The House Always Wins
"The casino business and the student loan business have something in common: the house can't lose."
Anya Kamenetz
Blogger and author of Generation Debt
Higher Ed Watch
I'm writing this post from beautiful, sunny Las Vegas, Nevada, where I just gave a talk and saved hundreds of dollars by not gambling. It strikes me that the casino business and the student loan business have something in common: the house can't lose.
Casinos offer their customers beautiful surroundings, free food and drinks, as well as the occasional jackpot. Student lenders offer their customers inducements and discounts on fees and interest rates.
In both cases, the businesses can afford to sweeten the pot this way and still turn a very, very healthy profit because they operate at virtually no risk, with the odds heavily weighted in their favor.
But don't take my word for it -- listen to Sallie Mae's former chief financial officer and newly installed chief executive officer, C.E. Andrews.
Last week Higher Ed Watch referred to a letter sent from Andrews to the Federal Reserve and other federal regulatory agencies in January 2006. You can read the letter here: http://www.federalreserve.gov/SECRS/2006/February/20060214/R-1238/R-1238_38_1.pdf.

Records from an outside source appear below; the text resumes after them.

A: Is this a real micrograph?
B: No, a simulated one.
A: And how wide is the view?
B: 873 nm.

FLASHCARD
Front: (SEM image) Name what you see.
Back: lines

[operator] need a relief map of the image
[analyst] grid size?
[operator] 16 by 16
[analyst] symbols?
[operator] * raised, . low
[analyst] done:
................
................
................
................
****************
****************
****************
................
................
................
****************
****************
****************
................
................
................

I wanted to take a closer look. Sallie Mae maintains its cash flow and has an additional revenue stream from trading asset-backed securities (ABS) -- investment products backed by portfolios of student loans. In the letter, Andrews is asking the Fed to bless the student loan ABS with a higher rating, one that reflects what a very, very, very safe asset a student loan is.
Why does ownership of student loans promote such peaceful sleep? Andrews explains, "The high quality of student loan ABS derives primarily from the largely sovereign risk nature of the underlying assets." FYI, "sovereign" means the risk really belongs to the federal government, not to student lenders.
"The U.S. government's guarantee of Guaranteed Student Loans is direct, explicit, irrevocable and effectively unconditional," he continues. If a student defaults on a loan for any reason, the lender just has to file a claim with a state or nonprofit guarantee agency and they get 98 percent of their principal back, courtesy of the taxpayers.
But that's not all. In theory, guarantees may be revoked if a lender fails to perform "due diligence" on a loan, by, for example, sending warning letters when an account becomes delinquent. But Sallie Mae usually finds a way around this basic servicing responsibility: "In fact, the historical data for Sallie Mae student loan ABS reveals that, in practice, virtually all guaranty claims rejected based on noncompliance with the due diligence requirements are eventually cured," Andrews writes.
So let's review. In the Federal Family Education Loan (FFEL) program, student lenders like Sallie Mae collect interest and fees on 100 percent of what they lend out, but their risk is just 2 percent of what they lend. And even as the lenders are arguing publicly that the slightest reduction in subsidies and guarantees will drive lenders out of business and make it harder for students to get the loans they need, they're sending official letters to the government underlining, repeatedly, just what an outrageously sweet deal -- a "de minimus credit risk" -- they have right now.
There must be a way to lower subsidy levels and guarantees to the point where student lenders share an acceptable amount of risk in exchange for their profits. Truly open competition in the student loan program would allow the market to set that subsidy level.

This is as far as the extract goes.